Higher-order I/O
Imagine we've got a list of names, and we print them, one per line. We've learned that iteration is achieved through recursion in Haskell, so we write out the first draft of this routine as an impure recursive function:
printNames :: [String] -> IO ()
printNames names =
if null names then
return ()
else do
putStrLn $ head names
printNames $ tail names
Ah, but this conditional structure is a prime candidate for a pattern matching makeover. Our second draft separates the two cases into two subdefinitions:
printNames :: [String] -> IO ()
printNames [] = return ()
printNames (first : rest) = do
putStrLn first
printNames rest
Perhaps this second draft is good enough. But applying an IO action to each element of a list is common in Haskell. Maybe we have a list of file paths, and we want to read in all their contents. Maybe we have a list of users, and we want to retrieve all their profiles from a web service. Maybe we have a list of URLs, and we want to fetch them all. If this pattern has been abstracted into a higher-order abstraction, we could complete each of these tasks with a single call. It has been, and we can.
The builtin mapM_
function effectively has this signature:
mapM_ :: (a -> IO ()) -> [a] -> IO ()
This function is similar to map
. The second parameter is a list of any type a
, and the first parameter is a function that is applied to each element. The difference is that map
is a pure function that applies a pure transformation function to each element, while mapM_
is an impure function that applies an impure IO action to each element. The return type IO ()
indicates that the action doesn't return a value but achieves a side effect like printing.

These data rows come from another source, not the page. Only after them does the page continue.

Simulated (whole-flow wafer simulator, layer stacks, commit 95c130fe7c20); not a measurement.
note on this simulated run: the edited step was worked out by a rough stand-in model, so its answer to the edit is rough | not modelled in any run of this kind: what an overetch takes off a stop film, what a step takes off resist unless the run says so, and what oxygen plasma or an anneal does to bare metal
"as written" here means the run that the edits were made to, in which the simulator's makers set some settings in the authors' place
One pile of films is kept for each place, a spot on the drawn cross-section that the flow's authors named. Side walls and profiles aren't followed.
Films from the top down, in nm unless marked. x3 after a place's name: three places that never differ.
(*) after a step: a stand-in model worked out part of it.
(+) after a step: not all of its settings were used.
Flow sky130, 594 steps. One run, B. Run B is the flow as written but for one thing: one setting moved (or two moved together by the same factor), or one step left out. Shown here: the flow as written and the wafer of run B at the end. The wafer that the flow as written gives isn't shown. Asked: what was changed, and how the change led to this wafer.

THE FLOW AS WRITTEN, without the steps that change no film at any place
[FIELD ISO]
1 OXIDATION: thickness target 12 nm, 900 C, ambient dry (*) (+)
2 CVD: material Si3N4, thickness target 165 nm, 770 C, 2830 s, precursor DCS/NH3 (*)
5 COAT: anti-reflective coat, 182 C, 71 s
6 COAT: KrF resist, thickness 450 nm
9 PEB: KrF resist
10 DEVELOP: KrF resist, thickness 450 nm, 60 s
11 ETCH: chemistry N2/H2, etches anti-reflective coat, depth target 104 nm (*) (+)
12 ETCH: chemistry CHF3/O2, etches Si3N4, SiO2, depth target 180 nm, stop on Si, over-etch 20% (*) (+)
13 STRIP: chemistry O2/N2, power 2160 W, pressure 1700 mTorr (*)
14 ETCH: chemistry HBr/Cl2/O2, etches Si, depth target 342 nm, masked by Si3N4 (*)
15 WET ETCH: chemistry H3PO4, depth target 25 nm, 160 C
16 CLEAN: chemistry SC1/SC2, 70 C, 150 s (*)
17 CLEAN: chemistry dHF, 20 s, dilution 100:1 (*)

This third and final draft of printNames
defers all the recursion to mapM_
:
printNames :: [String] -> IO ()
printNames names = mapM_ putStrLn names
The definition has been reduced considerably since the first draft. It's simple enough now that we might question whether we even need to define a separate printNames
function. Maybe we could just call mapM_ putStrLn names
directly.
If the IO action we wish to perform on each element returns data tainted by IO, then we want to instead use mapM
, which effectively has this type signature:
mapM :: (a -> IO b) -> [a] -> IO [b]
Do you see the difference between mapM
and mapM_
?
If we need a function that reads in a bunch of files and returns their contents as a list of String
, then we can write this one-liner that maps the builtin readFile
over the list of paths:
readFiles :: [String] -> IO [String]
readFiles paths = mapM readFile paths
This main function reads in three files, unboxes the IO [String]
returned by readFiles
, concatenates the file contents together, and writes a single merged string to a new file:
main = do
texts <- readFiles ["a.txt", "b.txt", "c.txt"]
let merged = concat texts
writeFile "abc.txt" merged
You don't have to love Haskell, but imagine writing an equivalent program in C.
Summary
A Haskell program is really just a function call setting off a chain of other function calls. Even iteration is implemented by having a function call itself. Since writing functions is the primary activity of Haskell developers, the language provides ways to make writing them easier. They can be defined with four different mechanics: named definitions, lambdas, partial application, and composition. Named definitions are the traditional way of defining functions that we have seen in other languages. Lambdas are anonymous and syntactically light functions that aren't needed in the current scope but are needed by the higher-order functions to which we pass them off. Partial application builds a low-arity version of a high-arity function by preloading some parameters. Composition welds functions together in a pipeline. Many iteration algorithms can be expressed by passing functions off to map, filter, and fold. Two features make it easier for functions to access values. Compound data may be automatically destructured into more usable pieces by replacing a formal parameter name with a pattern. Functions may also access free variables outside of their scope, which is especially useful for callbacks that must conform to an inflexible interface. Because the free variables need to live as long as the function that may reference them, the language's tooling creates a closure that packages up the function's definition along with its free variable bindings.